Cold cream, pure powders and certain harmless face washes are godsends to womankind, but they can't do everything! They have their limitations, just like any other good thing. You may have a perfect paragon of a kitchen lady, whose angel food is more heavenly than frapped snowflakes, but you can't really expect her to build you a four-story house with little dofunnies on the cupolas. Of course not. Angel cake is her limit! And that's the way with those lovely liquids and things on your pretty spindle-legged dressing table. They can do a good deal in the beautifying line, but they can't do everything. Give them the help of perfect health and scrupulous cleanliness of the skin, and lo! what wonders they will work!
There is but one way—and it's so simple—of making oneself good to look upon. Resolve to live hygienically. There is nothing in the world which works swifter toward a clear, glowing, fine-textured and beautiful complexion than a simple, natural diet of grains and nuts and fruits. But you women—oh! it positively pains me to think of the broiled lobsters, the deviled crabs with tartar sauce, the pickles, and the conglomerate nightmare-lunches that you consume. And yet you're forever fussing over leathery skins, dark-circled eyes and a lack of rosy pink cheeks. Oh, woman! woman! why aren't you wise?
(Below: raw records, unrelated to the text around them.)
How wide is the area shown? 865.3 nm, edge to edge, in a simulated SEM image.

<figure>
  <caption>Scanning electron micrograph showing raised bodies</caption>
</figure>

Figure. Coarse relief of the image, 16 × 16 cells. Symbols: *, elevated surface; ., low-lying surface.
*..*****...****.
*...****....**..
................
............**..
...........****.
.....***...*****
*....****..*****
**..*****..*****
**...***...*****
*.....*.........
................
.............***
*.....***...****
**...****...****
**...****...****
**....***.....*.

Here are some rules. They're golden, too:
Eat with wisdom and good sense. That means to pension off the pie and its companion workers of physical woe.
Take a tepid sponge bath every day, either upon arising in the morning or just before going to bed.
Limit the hot scrubbings to one a week.
Exercise with regularity, and dress as a rational human being should.
Drink three pints of pure, distilled water every day.
See that the bedroom is well ventilated, and don't heap up the pillows until you have a mountain range upon which to rest your poor, tired head. A flat bed and a low pillow help toward a fine, straight figure and a good carriage.
Keep your feet warm. Give those pretty round yellow silk garters to the girl you hate, and invest in sensible hose supporters. If your circulation is defective, wear wool stockings.
Don't fret. Bear in mind what Sheridan said:
"A night of fretful passion may consume
All that thou hast of beauty's gentle bloom;
And one distempered hour of sordid fear
Prints on thy brow the wrinkles of a year."
Then rest. Don't, I beg of you, live on the ragged edge of your nerve force. You need quiet, and all you can get of it. We victims of civilization go through life at a breakneck gallop, and it's an immense mistake. Anyhow, those who know say so. And it sounds reasonable.
But, after all, the complexion is only a small part toward the making of a beautiful woman. The hair must be kept sweet and clean and healthy, and the teeth should be white and lovely. It was Rousseau, you know, who said that no woman with good teeth could be ugly. Then the hands and nails must have proper attention. Deep breathing should be practiced daily and the body properly exercised. The carriage must be graceful, the walk easy and without effort, the eyes bright, the expression of the face cheerful and animated, the shoulders and head well poised—but all these are different stories. There's a chapter in each one of them.
Above all, remember this one rule: Don't fret. Don't wear a look of trouble and worry. Above everything else, remember those delicious lines of the immortal bard:
"You have such a February face,
So full of frost, of storm, of cloudiness."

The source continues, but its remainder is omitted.